Gregory Ross, of Eakin McCaffery Cox, and Adrian Abbott, of Sydney Tax Advisory, discuss which “mistakes” potentially qualify for the ATO’s Penalty Relief for Small Business which started on 1 July 2018.
Penalty Relief for Small Business
With effect from the 1st July 2018 the Australian Tax Office (ATO) has granted penalty relief for small business.
“We understand that people make mistakes” the ATO concedes.
What sort of penalty relief is being provided? Well, the answer is “Inadvertent errors” in tax returns and activity statements.
Just what does “inadvertent” mean?
PSLA 2012/5 being a public statement on administration of penalties, gives two examples of an inadvertent mistake without giving it a definition. The two examples are “transposition errors” and “overlooked documents”.
Those inclusive words are very narrow in meaning. One wonders whether the word “inadvertent” will be used more widely by the ATO in this penalty relief exercise.
The Cambridge Dictionary defines “inadvertent” as being an act that is not “intentionally carried out”. So, the words accidentally, unintentionally, unwittingly, mistakenly, innocently, would seem to apply. Those words show a non-guilty mind.
In the web page announcing the penalty relief, QC 56164 notes that inadvertent errors would apply when those errors were due to “failing to take reasonable care” or “taking a position on income tax that is not reasonably arguable“.
Curiouser and Curiouser
It is curious for ATO to suggest that penalty relief will be made when a taxpayer or advisor does not take reasonable care, or does not take a reasonably arguable position.
Does that mean that penalty relief can also applies when you do take reasonable care and do have a reasonably arguable position but just get something wrong?
To whom can it apply?
Penalty relief applies to individuals and entities with a turnover of less than $10 million, namely small business. Note the turnover has been increased from $2 million. The relief also applies to self-managed superannuation funds, strata title bodies, not-for-profit organizations and cooperatives.

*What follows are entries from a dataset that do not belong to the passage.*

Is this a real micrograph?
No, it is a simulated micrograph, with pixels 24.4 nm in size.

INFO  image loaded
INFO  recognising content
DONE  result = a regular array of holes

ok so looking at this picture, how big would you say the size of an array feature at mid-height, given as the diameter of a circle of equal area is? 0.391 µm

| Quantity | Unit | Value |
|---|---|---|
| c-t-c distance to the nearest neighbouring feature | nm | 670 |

The ATO states that a taxpayer cannot apply for penalty relief. It is automatically provided when a taxpayer is in the process of an audit. That is a position of beneficence for which ATO has not previously had a reputation, but ATO has embarked on a much more ‘user friendly” relationship with taxpayers.
Query whether taxpayers might find it tempting to make a suggestion to an auditor that the penalty relief should be applied.
The question arises whether the decision not to apply penalty relief is itself an administrative decision that can be challenged?
PSLA 2012/5 makes it clear there are a number of circumstances where penalty relief does not apply. This includes other taxes such as fringe benefits tax and super guarantee. It also does not apply to wealthy individuals and their businesses, or associates of those wealthy individuals and of course does not apply to public groups, being restricted to small business only.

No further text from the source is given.